Roman Catholics often raise the topic of authority and claim that we need an infallible interpreter to interpret Scripture. This, they say, means we need the papacy. But what does the papacy actually do or care about?
When pressed, however, Roman Catholic apologists typically acknowledge that an allegedly infallible interpretation has been provided for fewer than 20 verses (see this document from Roman Catholic apologist and pilgrimage promoter Steve Ray). Moreover, when you dig into the claims about those verses, most of the interpretations are actually the alleged interpretations of ecumenical councils, rather than popes.
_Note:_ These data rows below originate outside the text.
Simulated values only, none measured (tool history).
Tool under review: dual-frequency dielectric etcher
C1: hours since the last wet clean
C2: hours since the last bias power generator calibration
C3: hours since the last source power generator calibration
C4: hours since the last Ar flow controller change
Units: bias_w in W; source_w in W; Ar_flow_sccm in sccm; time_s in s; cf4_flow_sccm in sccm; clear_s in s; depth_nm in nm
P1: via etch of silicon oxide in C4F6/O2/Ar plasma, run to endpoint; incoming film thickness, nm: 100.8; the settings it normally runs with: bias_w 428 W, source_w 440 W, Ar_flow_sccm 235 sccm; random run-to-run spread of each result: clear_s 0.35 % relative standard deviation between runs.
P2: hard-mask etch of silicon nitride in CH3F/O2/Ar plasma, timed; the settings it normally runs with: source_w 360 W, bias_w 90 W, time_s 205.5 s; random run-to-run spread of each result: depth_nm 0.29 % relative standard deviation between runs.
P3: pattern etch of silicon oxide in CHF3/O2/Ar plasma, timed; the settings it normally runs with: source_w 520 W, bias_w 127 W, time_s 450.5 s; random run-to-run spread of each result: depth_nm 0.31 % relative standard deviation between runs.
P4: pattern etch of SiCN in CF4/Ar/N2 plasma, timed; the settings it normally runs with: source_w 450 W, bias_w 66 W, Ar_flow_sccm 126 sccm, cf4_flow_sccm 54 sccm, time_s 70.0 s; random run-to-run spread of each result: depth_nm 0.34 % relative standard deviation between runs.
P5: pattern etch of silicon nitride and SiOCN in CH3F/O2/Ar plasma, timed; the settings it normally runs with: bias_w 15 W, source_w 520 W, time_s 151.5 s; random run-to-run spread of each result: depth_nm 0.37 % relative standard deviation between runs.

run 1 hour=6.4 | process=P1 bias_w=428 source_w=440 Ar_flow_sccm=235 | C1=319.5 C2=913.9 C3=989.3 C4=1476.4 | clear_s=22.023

On the other hand, the Roman Catholic church also teaches that infallibility is exercised in the designation of a deceased person as a "saint." How often is this alleged gift of infallibility exercised? John Paul II canonized 482 saints in 26 years (apparently a record number). Benedict XVI canonized 45 saints in 7 years. Francis has canonized 29 saints plus 812 companions of one of those, in his three years so far as pope.
I think it's fair to say that papal priorities are revealed by papal actions. In this case, the priority of the papacy is clearly on the veneration of the deceased, rather than on the study and interpretation of Scripture. In the lifetime of most of my readers, the popes have never once infallibly interpreted Scripture but have allegedly infallibly canonized saints literally hundreds of times.
Roman Catholic apologists may say we need the popes to understand the Scriptures, but Roman Catholic practice demonstrates that announcing saints for veneration is far more central to the actual papal role.